As winter weather moves into northwestern Nevada, the search for adventurer Steve Fossett is getting help from a high-tech, high-altitude mapping system.
Fossett disappeared Sept. 3 while flying a Super Decathlon over the area. No trace of the millionaire adventurer or his airplane have been found, despite an intensive search involving law enforcement, volunteers, the Army, U.S. Air Force and Civil Air Patrol, as well as satellite imagery.
The wide-scale search for Fossett was called off last month. Now a ranch-based team is pursuing leads as they come in. The searchers are utilizing High Altitude Mapping Missions (HAMM) photography. The images, taken from a jet, generate an image with a pixel size of 6 inches, many times more detailed than standard satellite images.
Flying at approximately 20,000 feet AGL over the mountainous terrain, the HAMM aircraft will photograph 800 square miles an hour or about 2,000 square miles a day.

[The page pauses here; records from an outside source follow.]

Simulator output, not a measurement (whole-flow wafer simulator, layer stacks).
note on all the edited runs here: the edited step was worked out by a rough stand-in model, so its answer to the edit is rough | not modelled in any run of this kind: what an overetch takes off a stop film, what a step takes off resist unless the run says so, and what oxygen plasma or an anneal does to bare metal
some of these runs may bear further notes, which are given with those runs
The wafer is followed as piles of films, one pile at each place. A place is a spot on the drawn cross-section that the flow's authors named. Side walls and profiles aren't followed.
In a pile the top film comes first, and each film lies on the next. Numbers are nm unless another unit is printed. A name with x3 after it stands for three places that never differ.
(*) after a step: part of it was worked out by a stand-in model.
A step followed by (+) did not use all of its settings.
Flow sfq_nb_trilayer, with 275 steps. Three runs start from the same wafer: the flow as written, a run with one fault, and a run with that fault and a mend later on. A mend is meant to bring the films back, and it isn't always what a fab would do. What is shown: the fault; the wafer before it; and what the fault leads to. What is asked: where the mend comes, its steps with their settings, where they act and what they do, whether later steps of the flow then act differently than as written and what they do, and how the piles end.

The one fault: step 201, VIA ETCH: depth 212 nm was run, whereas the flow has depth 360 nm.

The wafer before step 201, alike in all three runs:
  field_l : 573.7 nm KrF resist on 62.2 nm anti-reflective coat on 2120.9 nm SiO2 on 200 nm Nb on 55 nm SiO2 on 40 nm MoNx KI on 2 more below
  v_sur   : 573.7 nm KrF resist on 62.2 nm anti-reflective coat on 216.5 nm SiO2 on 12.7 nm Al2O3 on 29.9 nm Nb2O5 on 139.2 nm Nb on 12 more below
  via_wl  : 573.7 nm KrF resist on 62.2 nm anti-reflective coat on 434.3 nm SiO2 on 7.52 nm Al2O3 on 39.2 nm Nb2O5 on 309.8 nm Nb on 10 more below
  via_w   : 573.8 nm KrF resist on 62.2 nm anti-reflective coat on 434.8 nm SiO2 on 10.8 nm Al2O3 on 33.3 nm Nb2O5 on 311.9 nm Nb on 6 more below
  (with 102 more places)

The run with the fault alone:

Rotary and fixed wing aircraft, as well as ground personnel, will be dispatched to run down leads.
According to the searchers, they are focusing on areas considered “promising” based on GPS traces from the aircraft involved in earlier searches.
The mountainous areas are being searched first, before they are covered with snow. In addition, several local lakes have been searched using side-scan sonar.